The protagonist in this book is Alma Whitaker.  Alma is an independent, intelligent woman. Born into a family whose fortunes were built because of botany, Alma’s curiosity is encouraged as a child. She is let loose in the family estate and her five year self goes about collecting botanical samples and studying whatever she can find. There is no topic on which Alma does not have an opinion. However, she is still not quite free as she rarely ventures out of her home. Later, she remains at home because of a sense of duty towards her father, after the death of her mother.

Alma is a brilliant character. There is no question to which Alma does not want an answer. She spends her time in the most productive manner (although missing out on some of the things that life has to offer) and she is mostly self sufficient. Her entire quest seems to be the pursuit of knowledge. It’s like how she says towards the end of the book “All I ever wanted was to know this world”.

When it comes to the book, it revolves around some theories. One of them is the theory of the German mystic Brohme as illustrated in his book ‘The Signature of all Things’. His theory states that God created everything in nature, leaving behind his trace on everything, to show mankind how it can be used. That is why plants resemble some parts of the human body and how they are beneficial for the human body is indicated by the same.

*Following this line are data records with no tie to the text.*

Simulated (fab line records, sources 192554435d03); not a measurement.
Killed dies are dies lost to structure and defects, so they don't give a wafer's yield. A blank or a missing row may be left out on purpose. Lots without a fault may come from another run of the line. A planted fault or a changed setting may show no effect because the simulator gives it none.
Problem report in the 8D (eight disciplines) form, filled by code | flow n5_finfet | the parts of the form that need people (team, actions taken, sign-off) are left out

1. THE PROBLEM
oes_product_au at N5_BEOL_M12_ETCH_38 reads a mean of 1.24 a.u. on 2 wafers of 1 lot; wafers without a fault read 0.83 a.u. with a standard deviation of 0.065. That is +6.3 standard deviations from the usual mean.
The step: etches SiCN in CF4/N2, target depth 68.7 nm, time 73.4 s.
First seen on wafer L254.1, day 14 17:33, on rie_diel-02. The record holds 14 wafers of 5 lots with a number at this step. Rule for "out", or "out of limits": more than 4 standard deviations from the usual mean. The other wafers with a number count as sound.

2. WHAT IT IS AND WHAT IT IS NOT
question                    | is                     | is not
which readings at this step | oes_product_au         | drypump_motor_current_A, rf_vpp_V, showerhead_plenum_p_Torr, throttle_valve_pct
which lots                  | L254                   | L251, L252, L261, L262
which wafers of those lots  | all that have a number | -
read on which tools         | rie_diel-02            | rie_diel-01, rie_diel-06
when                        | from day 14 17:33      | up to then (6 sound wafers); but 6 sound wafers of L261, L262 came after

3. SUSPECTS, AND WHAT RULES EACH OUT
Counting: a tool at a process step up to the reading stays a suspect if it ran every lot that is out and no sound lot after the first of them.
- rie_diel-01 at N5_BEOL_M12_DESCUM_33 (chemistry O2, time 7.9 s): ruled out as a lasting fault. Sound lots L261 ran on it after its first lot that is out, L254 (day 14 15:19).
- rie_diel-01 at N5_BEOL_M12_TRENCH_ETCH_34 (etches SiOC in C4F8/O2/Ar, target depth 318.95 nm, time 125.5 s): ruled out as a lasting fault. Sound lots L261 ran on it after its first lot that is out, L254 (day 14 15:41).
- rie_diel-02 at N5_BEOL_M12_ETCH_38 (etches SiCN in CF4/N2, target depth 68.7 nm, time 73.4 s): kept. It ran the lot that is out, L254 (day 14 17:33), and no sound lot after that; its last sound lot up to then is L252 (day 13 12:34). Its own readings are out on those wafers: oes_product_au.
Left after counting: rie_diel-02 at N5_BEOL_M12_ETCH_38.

Another theory is the theory of Natural Selection (yeah, the Charles Darwin one) wherein there are strong creatures and there are weak creatures. The fittest survive and hence, everything has to adapt to stay alive.

The author pits the two theories together, both of them belonging to opposite schools of thought and serves a philosophical treatise on nature, mankind and the pursuit of knowledge. Yet, Alma is not satisfied with both explanations. The book neither attempts to answer a specific question nor take a stand. But what it does is offer possibilities, of how the logical and the illogical can both co-exist. Sometimes, there are just no explanations offered by nature and we are free to derive our own reason (or lack of it). But what is important is the pursuit of knowledge and the happiness that its pursuit can give to a person.

I am not sure whether this is a feminist novel although the main character Alma is one. I love how she is so self sufficient and yet so aware of her body (even though she needed to have let herself loose a little bit more). At the same time, Gilbert steers clear of some of the controversial aspects of Darwin’s theory. There are some feminist school of thoughts that do not quite like evolutionary psychology (since it stresses much on man and woman being essentially ‘different’ and hence, not equal, along with giving justifications for promiscuity and the ‘rape gene’). However,  it is fascinating how Alma refuses to accept things on face value and goes down to the depth of everything. She comes to conclusions based on science and logic and can’t help but try to account for things in nature that do not seem to have an explanation.  However, she admits that there are some things that can’t be explained. At the same time, she is very much humane in the way she is aware of her bodily needs and her need for love and affection.

The book is fiction and philosophy, both rolled into one. The writing style is interesting and retains a style typical of that period of time. However, it is also contemporary at the same time. Please read this book if all you expect from the book is that it makes you think.

About the book: The Signature of All Things | Elizabeth Gilbert | Bloomsbury Publishing | Fiction | 499 pages | Rs. 599

Note: I was provided with an advanced uncorrected proof of this book by the publishers, Bloomsbury Publishing.